# UNIVOX guitars



## ezcomes (Jul 28, 2008)

has anyone ever played one of the Vintage ones? i have a Les Paul on loan from a friend...i love it...don't want to give it back! i haven't been able to date it...i've been to the univox website...but the neck plate has been changed (it doesn't have a serial number) and the name on the head stock doesn't match any of the scripts shown...but at the same time, on the website you are hard pressed to find two guitars with the same script logo...

i was at another friends place this last weekend, and he's got a UNIVOX strat...he loves his to death too...

anyone else got one, and have love for it? i almost bought another one on EBAY last night...closing bid...$130...insane...


----------



## High/Deaf (Aug 19, 2009)

In the mid 70s, I owned a Univox Strat with 3 humbuckers. Natural finish, maple neck, big headstock. Traded it - wished I didn't.

I still own a mid 70s Univox P-bass copy. Great instrument. I've had many bass players bring their own high-end basses to jams and end up playing my 'lowly' Univox half the night, impressed at how it sounds and feels.


----------



## boneman (Feb 11, 2011)

OK so this is an olde thread.... but caught my eye in a Google search. Yeah... I own an early 1960's Univox Coily hollow body. I bought it from the original owner in 1975... with the matching amp for $150 (at that time, a fortune). Here's the kicker... HE procured it from a Lafayette Electronics store in NJ... and it was NOT A UNIVOX at that time. In fact.... it only became a Univox recently.

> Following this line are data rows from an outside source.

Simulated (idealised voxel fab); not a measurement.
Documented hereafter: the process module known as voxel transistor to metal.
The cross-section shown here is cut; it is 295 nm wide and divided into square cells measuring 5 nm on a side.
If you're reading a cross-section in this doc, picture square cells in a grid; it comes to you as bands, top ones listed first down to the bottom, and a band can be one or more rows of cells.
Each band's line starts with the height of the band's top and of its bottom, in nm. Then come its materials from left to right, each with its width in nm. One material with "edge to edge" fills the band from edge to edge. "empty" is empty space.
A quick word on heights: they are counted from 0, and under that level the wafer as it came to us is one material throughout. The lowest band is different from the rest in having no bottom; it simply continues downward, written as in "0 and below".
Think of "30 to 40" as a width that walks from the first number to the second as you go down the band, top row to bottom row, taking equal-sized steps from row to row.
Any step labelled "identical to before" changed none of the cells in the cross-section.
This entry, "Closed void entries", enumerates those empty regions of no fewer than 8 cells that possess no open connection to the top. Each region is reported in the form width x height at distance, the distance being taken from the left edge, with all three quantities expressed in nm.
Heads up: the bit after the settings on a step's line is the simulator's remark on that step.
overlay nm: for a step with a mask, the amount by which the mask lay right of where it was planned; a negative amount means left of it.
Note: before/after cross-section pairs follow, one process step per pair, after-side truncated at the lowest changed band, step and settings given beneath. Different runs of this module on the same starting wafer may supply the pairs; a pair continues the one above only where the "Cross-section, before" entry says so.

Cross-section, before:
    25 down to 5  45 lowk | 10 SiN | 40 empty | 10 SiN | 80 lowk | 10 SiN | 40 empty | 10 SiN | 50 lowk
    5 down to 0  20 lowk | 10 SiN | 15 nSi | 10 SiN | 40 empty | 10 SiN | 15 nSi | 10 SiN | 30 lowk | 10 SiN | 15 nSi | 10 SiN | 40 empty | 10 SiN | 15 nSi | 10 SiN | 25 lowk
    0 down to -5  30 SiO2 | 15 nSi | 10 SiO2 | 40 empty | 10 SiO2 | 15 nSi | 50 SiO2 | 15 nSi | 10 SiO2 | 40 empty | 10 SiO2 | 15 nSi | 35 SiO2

Huh? What's that you're saying? Well... it's like this.... I've owned it for years... and in many ways... hated it for a lot of (wrong!) reasons. You see.... it's been known forever as a very no-name unit. A "Maestro". That is the main reason that I still own it. NOBODY WANTED IT. Seriously... I tried trading it. Selling it. To no avail.... so it sat in the closet for many years.

Well... the fellow I bought it from... who was inspirational to a young teenage boy passed away and I thought... gee... now I own a dead man's guitar. C'est la vie... Still... it sat in the back of a closet. Many closets actually.

About two years ago... I figure... hell... there's that damn old guitar... actually the VERY FIRST electric guitar I ever owned.... so that's something. Of all the things that have come and gone.... this thing has been with me for... thirty five years. Holy krappe... so I drag it out of the closet.... start to clean her up.

Hmmm... you know... it's really not in all that bad a shape... it has some finish checking and doggone it.... if it doesn't have a little character. Right down to the vintage 1975 Gibson Humbucker in the neck position... and the original 1975 DiMarzio Super Distortion at the neck....

So whilst cleaning it up I notice the "Maestro" nameplate on the headstock is rattling. It was after all, held in place with two "pins" as it were. So I figure... let me get it off there and clean the heastock proper. Prise it off... not pins... NAILS for crying out loud... and HOLY CRAP!!!!!! Underneath the pot-metal "Maestro" nameplate... underneath the clearcoat finish... in bold gold is... (you guessed it!) UNIVOX.

So this POS guitar actually HAS a name! Since this discovery, I have removed (and retained of course) the original faux-Bigsby vibrato that really only served as a de-tuner... as well as the biggest obstacl to actually tuning the thing... I took the aforementioned p'ups out of it and found on ebay originals.. actually, I put the 'bucker in the bridge position and have the stock p'up at the neck... she has a very nice sound this way.

Knowing now how to properly adjust such things as intonation, bridge height and truss rods (yes the T-rod works perfectly!) I've tweeked and tweeked and she actually has damnably acceptable action and playability.

So I got to thinking... hmmm.... lemme cruise Ebay for "Maestro" and see what I find. Dammit if I didn't find a "Maestro" 12-string that's identical to my original. Got it for a song as it's... well... NO NAME MAESTRO... 5 minutes after it arrived via UPS I had the box open... popped off the doggone pot-metal Maestro headbadge... yep... another Univox.

I was keeping that info to myself.... as I had a grand plan of "flipping" Maestro-vox's... but I don't have the time... and share it now so that others interested can get themselves a nice unit for a good price and "unveil" the true identity on their own. It is a wonder to behold!!!!

So... I've been an anonymous Univox owner for 33 years.... and a "Born-Again" Univox owner for the past three years.

Anyone else out there got a born-again? Would LOVE to hear more stories like this one! SAVE THE 'VOX'S!!!!

Later gang!

Boneman
Dingmans Ferry, PA, USA


----------



## Spellcaster (Jan 7, 2008)

One of the ones I feel really dumb about selling was my Univox bass that I purchased in '76. It was an eerily accurate copy of a Rickenbacker 4001 stereo bass in a natural blonde finish. I bought it when I joined a new band and when I showed up at practice with it, they showed a lot of distain and heckled me for not buying a Precision. By the time we'd played half a dozen songs they were eating crow. I kept it for two and a half years but eventually sold it off when I turned back into a guitar player. Kicking my butt now! I've also owned a Univox electric 12 string thinline...Beautiful thing in three colour burst with white pearl guard, headstock and bindings. A bit unwieldy to play with a very thin but wide neck, but absolutely gorgeous.


----------